When you hear the words “company culture,” what comes to mind?
Is it a group of twenty-somethings, wearing ripped jeans, flannel shirts, and hipster glasses playing ping-pong in their Silicon Valley office? Is it smiling faces, modern facilities, family Christmas parties, and catered lunches? Or is it competitive salaries, great benefits, and big bonuses?
To be honest, these are many of the things that come to my mind when I think of company culture, too. And to be fair, these are all things that contribute to it. Company culture is a very important aspect of every successful business because it effectively guides actions and policies, makes certain companies more attractive to employees than others, and can lead to increased productivity and job satisfaction. However, the foundation of a company’s culture doesn’t lie in modern amenities and chic offices; it lies in a company’s core values.
A company’s values are what all employees practice and live by every day. What’s important is that these values aren’t cliche, such as “we’re committed to integrity” or “we always put the customer first.” These aren’t necessarily bad or incorrect statements. Rather, they’re simply implied, mainly because I don’t think there’s a single company out there that is “committed to fraud” or “always puts the customer last.” Companies who use these cliches as values demonstrate that not much thought has been put into what’s uniquely important to the company. Values statements that don’t incite passion for one’s company and describe what differentiates a company from its competitors don’t do much good for the company or its culture. Ultimately, remember that meaningful company values are the foundation of a good company culture.
It’s no coincidence that some of the world’s leading companies have some of the best company cultures. And it’s also no coincidence that these companies also have some of the most meaningful and profound value statements. On the other hand, however, the opposite is also true. There have been successful companies with all the attractive aspects of company culture listed above (ping-pong tables, great benefits, casual dress codes, etc.), but lack meaningful values. These companies often don’t end up doing too well, as we will soon see.
I’ve taken a few statistics courses in my life, so I realize it’s tricky to establish an actual cause-and-effect relationship (and frankly, I don’t quite remember the qualifications for claiming one). However, it seems to me that there is a relationship here, maybe not one of cause-and-effect, but at least one of correlation.
Thus, I’d like to make two arguments:
- Companies with good values and good cultures tend to do quite well. A meaningful list of values leads to a positive company culture, which plays a large role in the success of a company.
- Companies with seemingly good values and seemingly good cultures generally don’t fare too well. A lack of values (or a lack of meaningful values) often leads to a poor company culture (even if it still has all the surface-level aspects of a good company culture), which often leads to problems within a company.
Let’s take a look at a case study on each side, which will hopefully affirm my arguments.

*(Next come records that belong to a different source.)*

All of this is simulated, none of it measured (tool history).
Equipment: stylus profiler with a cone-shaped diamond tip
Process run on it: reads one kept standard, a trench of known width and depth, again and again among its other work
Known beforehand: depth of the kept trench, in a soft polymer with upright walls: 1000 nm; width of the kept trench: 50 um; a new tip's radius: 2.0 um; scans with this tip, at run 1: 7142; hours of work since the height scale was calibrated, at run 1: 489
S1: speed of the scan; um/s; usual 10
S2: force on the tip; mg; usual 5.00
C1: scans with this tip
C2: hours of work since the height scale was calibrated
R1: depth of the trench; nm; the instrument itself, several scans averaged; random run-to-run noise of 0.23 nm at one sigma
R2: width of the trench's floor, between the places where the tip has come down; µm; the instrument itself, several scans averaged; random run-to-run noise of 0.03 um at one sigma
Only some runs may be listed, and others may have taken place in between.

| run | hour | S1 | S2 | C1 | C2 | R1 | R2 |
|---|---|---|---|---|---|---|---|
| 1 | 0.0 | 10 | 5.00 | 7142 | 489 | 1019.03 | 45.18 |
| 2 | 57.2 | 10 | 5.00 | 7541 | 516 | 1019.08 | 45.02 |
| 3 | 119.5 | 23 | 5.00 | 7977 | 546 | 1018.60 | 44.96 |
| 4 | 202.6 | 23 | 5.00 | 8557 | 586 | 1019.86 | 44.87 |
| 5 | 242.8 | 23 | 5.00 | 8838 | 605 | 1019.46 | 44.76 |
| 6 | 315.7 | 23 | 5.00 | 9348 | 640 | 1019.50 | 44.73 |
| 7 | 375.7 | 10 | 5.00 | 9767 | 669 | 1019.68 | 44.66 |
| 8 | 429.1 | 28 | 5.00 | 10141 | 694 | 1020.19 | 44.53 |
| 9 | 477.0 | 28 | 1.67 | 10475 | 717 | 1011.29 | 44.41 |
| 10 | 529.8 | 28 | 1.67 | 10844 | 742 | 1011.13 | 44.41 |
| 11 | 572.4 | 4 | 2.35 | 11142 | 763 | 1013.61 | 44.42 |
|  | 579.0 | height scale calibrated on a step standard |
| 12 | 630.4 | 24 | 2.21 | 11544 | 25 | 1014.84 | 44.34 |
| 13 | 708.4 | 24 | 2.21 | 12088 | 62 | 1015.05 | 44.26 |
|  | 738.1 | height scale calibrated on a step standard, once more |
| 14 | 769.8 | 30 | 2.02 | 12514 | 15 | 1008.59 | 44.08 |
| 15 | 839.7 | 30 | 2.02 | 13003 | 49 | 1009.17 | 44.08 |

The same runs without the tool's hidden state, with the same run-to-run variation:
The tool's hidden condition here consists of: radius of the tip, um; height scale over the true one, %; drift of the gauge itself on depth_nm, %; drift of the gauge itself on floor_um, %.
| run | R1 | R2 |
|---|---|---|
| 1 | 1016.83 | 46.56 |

Seemingly Good Values and Seemingly Good Cultures
In case you don’t, Enron was an American energy giant that eventually collapsed and claimed bankruptcy after years of unethical financial activities. While Enron was still around, though, it was seemingly successful, with a seemingly good culture, and seemingly good values. (If you haven’t caught on, seemingly is an important word to notice here).
Enron appeared to be doing extremely well right up until its file for bankruptcy in 2001. In fact, it was named by Fortune as “America’s Most Innovative Company” for six consecutive years and reported revenues of nearly $111 billion in 2000 (of course, these reports were actually falsified).1 Moreover, Enron boasted all of the stereotypical aspects of a good company culture. In fact, former employees described elaborate parties, competitive salaries, and sizable bonuses. For a more complete and jaw-dropping description of Enron’s lavish corporate culture ventures, click here.
So what went wrong with Enron?
The problem lies within their values, which are listed below:
- Respect: We treat others as we would like to be treated ourselves. We do not tolerate abusive or disrespectful treatment. Ruthlessness, callousness, and arrogance don’t belong here.
- Integrity: We work with customers and prospects openly, honestly, and sincerely. When we say we will do something, we will do it; when we say we cannot or will not do something, then we won’t do it.
- Communication: We have an obligation to communicate. Here, we take the time to talk with one another … and to listen. We believe that information is meant to move and that information moves people.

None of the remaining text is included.